Monday, December 15, 2008

Martin Fowler on DSLs

Martin Fowler's post on Domain Specific Languages reminds me of the time we did a study of user performance of a graphical workflow editor. The graphical workflow editor is really a DSL represented with a graphical user interface. The domain is workflow automation. The language is some workflow description language--or in this case the graphical tool used to write the workflow description.

The purpose of the study was to see how programmers and non-programmers fared when given the same tool and same tasks. The results were very different between the two groups. If I remember correctly, the programmers were more rigorous and accommodating of edge cases and logical fallacies in the task. Whereas the non-programmers plowed through the task without regard for "what if" situations where the workflow could get stuck or produce the incorrect results. The users had different intentions, with the programmers looking for accuracy and correctness, and the non-programmers looking for simple automation.
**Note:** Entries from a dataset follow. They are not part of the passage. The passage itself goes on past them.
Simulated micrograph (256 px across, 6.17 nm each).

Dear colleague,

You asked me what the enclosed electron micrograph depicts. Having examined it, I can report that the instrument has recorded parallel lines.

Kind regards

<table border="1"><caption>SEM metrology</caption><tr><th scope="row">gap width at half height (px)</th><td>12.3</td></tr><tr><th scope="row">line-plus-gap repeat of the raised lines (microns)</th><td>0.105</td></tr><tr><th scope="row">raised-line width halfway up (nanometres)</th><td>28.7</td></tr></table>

The point is that there's more to the task at hand than the tools. Besides the obvious "skills" related issues, there's also the user's intent. If we give everybody guns, will we need police any more? If you assume everybody has the same intentions as the police (to uphold the law), then I guess not.

2 Comments:

Anonymous Anonymous said...

Fantastic

9:13 PM  
Anonymous Anonymous said...

Hi Steve,

Interesting experience and setup for the study. Do you have a reference for the whole study? Was it published somewhere?